Menendez faces three counts of public corruption in the indictment, but prosecutors spend the first 30 paragraphs homing in on the senator’s alleged relationship with the government of Egypt.
Prosecutors allege a stunning series of interactions for the position which Menendez held until last week: chair of the Senate Foreign Affairs Committee. The New Jersey Democrat allegedly held secret meetings with Egyptian military and intelligence officials in which he supplied them with sensitive information and assisted them in managing relations with the U.S. government.

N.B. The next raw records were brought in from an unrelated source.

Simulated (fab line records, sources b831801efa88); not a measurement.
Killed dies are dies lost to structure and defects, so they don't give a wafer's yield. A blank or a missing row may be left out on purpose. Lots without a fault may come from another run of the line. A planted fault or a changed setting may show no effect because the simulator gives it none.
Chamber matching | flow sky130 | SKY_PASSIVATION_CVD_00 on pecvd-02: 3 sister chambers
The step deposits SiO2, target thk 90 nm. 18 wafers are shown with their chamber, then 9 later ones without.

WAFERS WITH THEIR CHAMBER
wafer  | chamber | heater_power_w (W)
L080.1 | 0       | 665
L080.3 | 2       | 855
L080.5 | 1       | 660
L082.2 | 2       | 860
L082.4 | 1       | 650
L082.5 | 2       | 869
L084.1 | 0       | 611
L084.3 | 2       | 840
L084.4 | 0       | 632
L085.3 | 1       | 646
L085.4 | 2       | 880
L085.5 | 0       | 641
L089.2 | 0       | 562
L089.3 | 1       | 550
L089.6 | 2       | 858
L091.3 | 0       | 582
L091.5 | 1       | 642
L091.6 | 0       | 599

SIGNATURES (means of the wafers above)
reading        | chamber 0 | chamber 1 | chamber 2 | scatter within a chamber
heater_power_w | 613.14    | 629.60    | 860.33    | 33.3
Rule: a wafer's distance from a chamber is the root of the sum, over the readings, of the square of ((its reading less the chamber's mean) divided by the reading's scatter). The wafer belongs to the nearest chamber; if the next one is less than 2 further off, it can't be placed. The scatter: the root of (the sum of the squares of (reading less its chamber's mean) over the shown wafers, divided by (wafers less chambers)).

The relationship allegedly played out via a series of cutouts, one of whom is Menendez’s wife. Prosecutors say that Menendez undertook key official acts to benefit Cairo, including:
- ghostwriting a letter to lobby senators to release a $300 million hold on U.S. aid;
- revealing the makeup of staff at the U.S. Embassy in Cairo; and
- secretly helping a senior Egyptian official prepare for a meeting with senators
In return, Manhattan federal prosecutors say, Menendez and his wife received payments, gold bars, and amenities including two exercise machines and an air purifier.
Though Senate Majority Leader Chuck Schumer (D-NY) largely shut the door last week on forcing Menendez to resign, the charges have sparked members of the New Jersey delegation and other senators to call for him to step down. Sen. Tammy Baldwin (D-WI) said in a Tuesday statement calling for his resignation that the allegations suggest Menendez was compromised, and added that its best for “our national security for the Senator to step down.”
Menendez has denied the accusations, saying at a Monday morning appearance that prosecutors had framed the charges “to be as salacious as possible,” while vowing that he would be exonerated.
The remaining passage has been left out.